Drew Doughty doesn’t seem thrilled about comments such as those made by Nathan MacKinnon about North America being the most skilled. Either way, he believes that experience will win out.

Let’s not kid ourselves, though. Both teams are deeply talented, and Canada has plenty of guys who are still in their prime. Doughty, for instance, is somehow just 26 despite already compiling a Hall of Fame-worthy resume.

Canada and North America are separated into different groups, so here’s hoping we get to see them face off.

Another hockey genius believes that hockey needs more genius


At times, it feels like hockey coaches sap the joy out of the sport in the pursuit of wins. The painful thing to admit is that such tactics are usually justified.

We’ve seen quite a few instances in which a great artist of the game finds the sport’s creativity a little lacking, and we can add Pavel Datsyuk to that list.

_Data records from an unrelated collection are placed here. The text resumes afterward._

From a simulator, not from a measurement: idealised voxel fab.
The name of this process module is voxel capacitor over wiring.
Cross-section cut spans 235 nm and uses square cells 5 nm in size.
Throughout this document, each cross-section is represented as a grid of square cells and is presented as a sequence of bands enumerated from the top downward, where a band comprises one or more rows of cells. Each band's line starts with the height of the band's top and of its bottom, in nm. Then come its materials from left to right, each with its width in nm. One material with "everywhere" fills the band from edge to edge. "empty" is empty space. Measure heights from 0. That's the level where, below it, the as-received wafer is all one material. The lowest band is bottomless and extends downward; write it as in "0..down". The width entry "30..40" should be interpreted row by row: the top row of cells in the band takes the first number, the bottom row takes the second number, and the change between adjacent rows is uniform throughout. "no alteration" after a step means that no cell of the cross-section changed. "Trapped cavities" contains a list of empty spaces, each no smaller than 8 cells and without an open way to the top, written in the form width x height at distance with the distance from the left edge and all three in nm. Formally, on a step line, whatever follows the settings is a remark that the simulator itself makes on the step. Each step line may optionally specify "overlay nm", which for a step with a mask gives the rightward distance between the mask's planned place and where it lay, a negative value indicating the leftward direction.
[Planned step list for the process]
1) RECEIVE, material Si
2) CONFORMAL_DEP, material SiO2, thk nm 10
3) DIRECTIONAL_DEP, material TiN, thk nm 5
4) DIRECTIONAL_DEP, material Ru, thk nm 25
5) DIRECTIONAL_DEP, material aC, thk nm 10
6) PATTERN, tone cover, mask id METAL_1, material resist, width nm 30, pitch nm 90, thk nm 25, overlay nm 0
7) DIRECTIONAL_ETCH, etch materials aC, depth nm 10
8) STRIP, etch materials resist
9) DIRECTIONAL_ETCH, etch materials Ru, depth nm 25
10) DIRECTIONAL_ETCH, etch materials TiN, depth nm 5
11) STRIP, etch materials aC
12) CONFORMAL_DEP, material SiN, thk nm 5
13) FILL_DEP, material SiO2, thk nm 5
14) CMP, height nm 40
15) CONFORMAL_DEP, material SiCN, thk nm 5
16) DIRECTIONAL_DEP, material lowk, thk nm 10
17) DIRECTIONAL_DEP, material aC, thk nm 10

Some might bristle at what the departed NHL star had to say to the Pittsburgh Post-Gazette, but it could be because the truth hurts.

“There are not many creative players now,” Datsyuk said on Sunday. “It’s less and less every year. There’s lots of talent, but teams are playing more systems.”

It’s important to note that the stickhandling magician isn’t really saying that players are bad. Instead, he’s arguing that much of that skill is being suffocated by excessive structure.

One cannot help but find the timing of these comments rather amusing, as the Toronto Sun’s Steve Simmons recently reported that Datsyuk and Henrik Zetterberg told the Detroit Red Wings that they wouldn’t re-sign if Mike Babcock was still around.

Why it was time for Mike Babcock to leave the Red Wings: In exit interviews in different seasons before this one, both Henrik Zetterberg and Pavel Datsyuk told management they would not re-sign with the Wings if Babcock was still the coach.

There are murmurs here and there that Babcock might scare off the occasional free agent, yet few would deny his acumen as a head coach.

In a way, that’s the point, really: to be effective, sometimes you have to be so rigid that you bore everyone to tears.

Circling back to an earlier point, Datsyuk is far from the only player who has criticized the style of play in the NHL as of late.

Losing a lot of Datsyuks

Some of the brightest minds align with the former Red Wings star. Consider what Wayne Gretzky said to the New York Times about the more grinding mindset in the modern game.

“When I was 10 years old, they’d throw a puck on the ice and say, ‘Go score,’” Gretzky said. “Now, at 10 years old, the kids are taught to play in their lanes. Defensemen stay back. Everybody blocks shots … It’s changed completely. I think the biggest thing we’ve lost is a little bit of our creativity and imagination in general.”

Igor Larianov, a legend so brainy he earned the nickname “The Professor,” seemed heartbroken in discussing this philosophical change in an article for The Players’ Tribune. This one line seems especially prescient since it came before Datsyuk decided to leave:

We lose a lot of Pavel Datsyuks to the closed-minded nature of the AHL and NHL.

(Chilling to think about, right?)


As we ponder why scoring continues to drop (or at best, continues to stagnate), there are methods to boost the game a bit here and there.

Bringing about more lasting changes would probably go a lot deeper, however, as you’d likely need to find a way to encourage coaches to do the thing they seem to fear the most: take risks.

Safe might not be death in the NHL, but it sure is boring.